It probably would be! When someone from LFX posts here tomorrow, I'd encourage you to ask them directly!

planetf1 commented 1 month ago

@ryjones I notice you assigned this to me (I am interested in it). Is there any action you expect from me at the moment?

ryjones commented 1 month ago

@planetf1 no - you opened it, so I was thinking you would close it (eventually)

baentsch commented 2 weeks ago

would it be conceivable you/LF label us "independent contributors"

It probably would be! When someone from LFX posts here tomorrow, I'd encourage you to ask them directly!

Will do as/if/when "tomorrow" comes. Until then, it'd be nice if you would already consider us in that way, @hartm

mcderk commented 2 weeks ago

Hi @baentsch - thank you for your thoughts. I am the LFX Head of Product & Design. Happy to answer questions or receive feedback on the product. I will take a look personally at the affiliations for this project and see if we can take another pass to improve the data. I'm open to get on a meeting or do this asynchronously - whatever is best for you. Appreciate you taking the time to review the data and share your perspectives.

baentsch commented 2 weeks ago

Hi @mcderk - thanks for the initial feedback. Please let me know if anything in the above is unclear or you have questions. Also, please note that not just the affiliation(s) but also all geo information is completely "off". If you have a GH project developing the code for LFX, please feel free to provide a pointer and reference me in issues there to move this discussion to where it arguably belongs.

Meetings are generally sub optimal in my eyes as a) we're in different time zones; b) my command of the spoken language is most likely no match to yours; c) lots of detail is getting lost when only discussed in meetings; and d) there's typically many more perspectives/solution proposals coming forward when discussing problems openly with the community in suitable issues.

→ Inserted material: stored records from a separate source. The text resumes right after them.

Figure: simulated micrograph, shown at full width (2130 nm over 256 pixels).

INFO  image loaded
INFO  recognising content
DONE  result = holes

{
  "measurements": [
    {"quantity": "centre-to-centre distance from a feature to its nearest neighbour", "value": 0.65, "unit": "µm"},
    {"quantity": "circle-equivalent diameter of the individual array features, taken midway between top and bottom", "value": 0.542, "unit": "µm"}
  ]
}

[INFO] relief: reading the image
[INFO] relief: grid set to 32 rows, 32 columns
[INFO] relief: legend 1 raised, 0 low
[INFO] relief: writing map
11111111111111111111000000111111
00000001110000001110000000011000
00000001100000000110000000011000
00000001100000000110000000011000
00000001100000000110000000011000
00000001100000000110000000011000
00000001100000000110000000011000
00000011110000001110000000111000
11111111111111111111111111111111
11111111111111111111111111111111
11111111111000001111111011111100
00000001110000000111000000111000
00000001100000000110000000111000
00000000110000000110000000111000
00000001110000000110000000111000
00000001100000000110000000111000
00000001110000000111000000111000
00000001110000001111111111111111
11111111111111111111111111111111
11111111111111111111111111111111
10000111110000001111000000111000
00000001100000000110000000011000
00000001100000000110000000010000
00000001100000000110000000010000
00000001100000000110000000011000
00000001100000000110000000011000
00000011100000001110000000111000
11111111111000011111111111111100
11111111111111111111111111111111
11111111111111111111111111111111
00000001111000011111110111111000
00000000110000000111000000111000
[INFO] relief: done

planetf1 commented 2 weeks ago

A question on affiliation. I notice the Organization Leaderboard contains 'Egeria Project'

This is probably me -- When I worked in LF AI & Data on Egeria (up until June 2023) we created a LinkedIn org - in part to make it easier to write linked in blogs. In any case in linked in that org membership ended in June.

So I'm intrigued as to why it shows up here? My LF profile only shows IBM (long form)? Is there some other profile information that needs correcting?

I'd also agree on the geographical distribution point -- I think this is particular interesting, but I don't see any Europe except for Turkey. Downloading the CSV doesn't give any more insight - and given the table is labelled 'top 5' it implies this are the only 3 countries represented at all, which seems very wrong (as pointed out above in relation to Canada which has a massive contribution)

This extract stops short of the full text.